To exit back to regular Scheme type {\tt ctrl-C ctrl-C}.  To reenter the
evaluator with the previous global environment, you may do another {\tt
compile-and-go}, or you may simply evaluate {\tt (eval-loop)} in Scheme.
To start the evaluator with a reinitialized global environment, evaluate
{\tt start-eceval}.


\paragraph{Lab exercise 3A:}
Compile and run the (Scheme) definitions of the {\tt delq1} and {\tt
delq2} procedures, and make tables to record statistics.

\paragraph{Lab exercise 3B:}
Now redefine them within the {\tt eceval} read-eval-print loop and record
corresponding statistics for the interpreted definitions.

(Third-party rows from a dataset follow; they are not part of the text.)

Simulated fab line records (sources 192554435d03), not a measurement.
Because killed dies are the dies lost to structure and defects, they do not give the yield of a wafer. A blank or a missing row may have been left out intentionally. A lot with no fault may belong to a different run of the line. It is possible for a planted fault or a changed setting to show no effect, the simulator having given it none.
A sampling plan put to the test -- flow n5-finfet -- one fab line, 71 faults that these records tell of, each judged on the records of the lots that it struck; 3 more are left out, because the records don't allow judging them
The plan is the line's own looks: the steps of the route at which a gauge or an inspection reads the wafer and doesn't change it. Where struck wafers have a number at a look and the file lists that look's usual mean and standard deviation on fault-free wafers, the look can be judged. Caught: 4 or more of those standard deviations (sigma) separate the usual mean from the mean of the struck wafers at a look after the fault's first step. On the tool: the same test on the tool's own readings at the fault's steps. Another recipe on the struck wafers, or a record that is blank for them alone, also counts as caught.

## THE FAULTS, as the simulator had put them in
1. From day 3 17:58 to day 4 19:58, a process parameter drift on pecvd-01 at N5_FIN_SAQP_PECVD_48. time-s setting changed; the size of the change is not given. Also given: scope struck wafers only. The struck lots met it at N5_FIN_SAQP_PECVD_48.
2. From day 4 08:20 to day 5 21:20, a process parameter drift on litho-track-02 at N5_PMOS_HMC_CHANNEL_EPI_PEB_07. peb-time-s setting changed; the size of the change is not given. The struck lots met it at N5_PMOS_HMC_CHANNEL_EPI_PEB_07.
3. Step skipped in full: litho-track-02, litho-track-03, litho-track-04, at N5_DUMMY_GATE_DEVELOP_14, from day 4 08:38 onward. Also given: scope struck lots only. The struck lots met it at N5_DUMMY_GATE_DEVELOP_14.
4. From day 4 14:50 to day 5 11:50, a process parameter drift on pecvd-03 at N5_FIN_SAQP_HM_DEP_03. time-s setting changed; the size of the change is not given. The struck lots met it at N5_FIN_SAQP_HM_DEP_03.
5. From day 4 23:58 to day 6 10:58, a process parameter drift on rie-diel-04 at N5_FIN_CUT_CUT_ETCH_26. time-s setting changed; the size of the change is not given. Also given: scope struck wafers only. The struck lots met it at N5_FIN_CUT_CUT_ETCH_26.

\paragraph{PostLab exercise 3C:}
Derive formulas for the total number of machine operations, total number
of pushes, and maximum stack depth required, as functions of the length of
the list, for the compiled and interpreted delete procedures.

\bigskip

The file {\tt naivecom.scm} contains the simple code generator
described in lecture which omits the stack optimizations carried out
in the Notes.  Because its procedures satisfy a simplified
``contract'' slightly different from that in the Notes, the naive
compiler is not compatible with the evaluator.  We display its code
using {\tt naive-compile-and-display}, and run naive code using {\tt
naive-compile-and-go}.  For example: \beginlisp (define (fibexp n)
  `(begin
     (define (fib m)
       (if (< m 2)
           m
           (+ (fib (- m 1)) (fib (- m 2)))))
     (fib ,n)))
\endlisp

\beginlisp
(naive-compile-and-go (fibexp 8))
(total-pushes = 1469 maximum-depth = 27)
(machine-ops = 6544)
;value of expression: 21
;Value: \#[useless-value]
\endlisp

Compare this to:
\beginlisp
(compile-and-go (fibexp 8))
(total-pushes = 332 maximum-depth = 23)
(machine-ops = 2772 )
;;; EC-Eval value: 21
\endlisp

So in this case, the optimized code executes about 40\% as many
instructions and uses 85\% of the stack space as the code generated by
the naive compiler.

\paragraph{Lab exercise 4:}  Repeat exercise 3 for the naively compiled
delete procedures.

\paragraph{Post Lab exercise 5:} We'll consider the time used for a
computation to be the total number of machine operations, and the space
used to be the maximum stack depth.  For each of your list-deletion
procedures, determine the limiting ratio, as the list length becomes
large, of the time and space requirements for your hand-coded machines,
versus the time and space requirements for the compiled, naive-compiled,
and interpreted code.


\paragraph{Lab exercise 6A:} Make listings of the code generated by the
compiler from the Notes for the definitions of {\tt delq1} and {\tt
delq2}.

\paragraph{PostLab exercise 6B:}
Compare the listings with your hand-coded versions to see why the
compiler's code is less efficient than yours.  Suggest one improvement to
the compiler that could lead it to do a better job.  Write one or two
clear paragraphs indicating how you might go about implementing your
improvement.  You needn't actually carry out the the implementation, but
your description should be reasonably precise.  For example, you should
say what new information the compiler should keep track of, what new data
structures may be required to maintain this information, and how the
information should be used in generating the new, improved code.

\end{document}